Such portrayals were supposedly subversive, undercutting the morality of characters who for decades had been put forward as representing American heroism. However, this claim was weakened by Millar and Hitch falling back on an old jingoistic trope – the sneaky infiltrator hidden in plain sight – for the comic’s antagonists, an alien race called the Chitauri who used their ability to mimic the physical forms of anyone they devoured in a bid to infiltrate and take over the Earth.

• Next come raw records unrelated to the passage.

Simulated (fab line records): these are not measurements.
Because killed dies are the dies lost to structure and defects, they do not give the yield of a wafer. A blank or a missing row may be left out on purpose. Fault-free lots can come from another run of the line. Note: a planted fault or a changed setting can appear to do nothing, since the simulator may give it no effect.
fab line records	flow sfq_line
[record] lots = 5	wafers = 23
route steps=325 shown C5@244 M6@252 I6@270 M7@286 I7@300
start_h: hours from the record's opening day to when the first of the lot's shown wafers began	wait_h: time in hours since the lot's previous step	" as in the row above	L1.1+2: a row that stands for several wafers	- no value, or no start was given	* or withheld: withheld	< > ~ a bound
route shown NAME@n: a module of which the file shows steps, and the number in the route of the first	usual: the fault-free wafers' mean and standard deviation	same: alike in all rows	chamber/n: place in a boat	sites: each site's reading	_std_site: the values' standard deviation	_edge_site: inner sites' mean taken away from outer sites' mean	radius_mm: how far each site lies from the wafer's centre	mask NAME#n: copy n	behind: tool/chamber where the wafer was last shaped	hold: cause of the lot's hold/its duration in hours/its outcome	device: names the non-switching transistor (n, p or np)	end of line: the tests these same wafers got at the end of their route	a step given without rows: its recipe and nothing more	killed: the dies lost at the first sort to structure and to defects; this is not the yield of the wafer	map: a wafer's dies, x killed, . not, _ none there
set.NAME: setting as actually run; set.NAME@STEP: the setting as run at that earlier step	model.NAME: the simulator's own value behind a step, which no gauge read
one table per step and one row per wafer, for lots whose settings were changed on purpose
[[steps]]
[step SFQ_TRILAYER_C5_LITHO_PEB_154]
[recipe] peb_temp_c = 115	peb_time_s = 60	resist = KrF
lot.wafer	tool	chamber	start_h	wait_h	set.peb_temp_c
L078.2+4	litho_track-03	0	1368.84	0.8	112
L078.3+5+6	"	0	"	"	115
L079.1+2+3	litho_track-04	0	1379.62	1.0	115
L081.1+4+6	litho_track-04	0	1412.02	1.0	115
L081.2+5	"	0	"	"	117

This rhetorical device dating back to at least the Cold War was revived with an Islamophobic twist for the post-9/11 era and on unmitigated display in Ultimates. Subsequent comics – such as 2008-2009’s Secret Invasion, by Brian Michael Bendis and Leinil Yu, which revolved entirely around this same trope except with a different alien species – picked up on this paranoia, leading to a proliferation of conservative-leaning, jingoistic narratives throughout the post-9/11 American comics industry. (It’s also worth noting that although Secret Invasion is ostensibly about protecting the world, most of the action takes place in New York. Here, America is the world, and vice versa.)
Going from Watchmen’s incisive, deconstructive critique to unironically regurgitating neoconservative talking points of the moral majority hardly feels like progress. Those responsible would argue that they were aiming for irony but that readers didn’t pick up on it: an argument that feels disingenuous at best, given how uncritically the portrayal of the Chitauri hews to the classic foreign infiltrator trope.
In these comics, good versus evil became Americanness versus non-Americanness, championing the former as the pinnacle of heroism. It could be said, then, that as the industry moved forward temporally, there was a trend in certain superhero comics of ideological, critical, and narrative regression: away from the thoughtful sociopolitical critiques that characterized Watchmen and its immediate offspring, and towards the unquestioning nationalism of post-9/11 America. The lessons once learned from the supposed maturation of comics were instead picked apart and reworked into upholding the very principles they originally sought to challenge, creating a “devouring Mobius strip” for the American mainstream comics industry.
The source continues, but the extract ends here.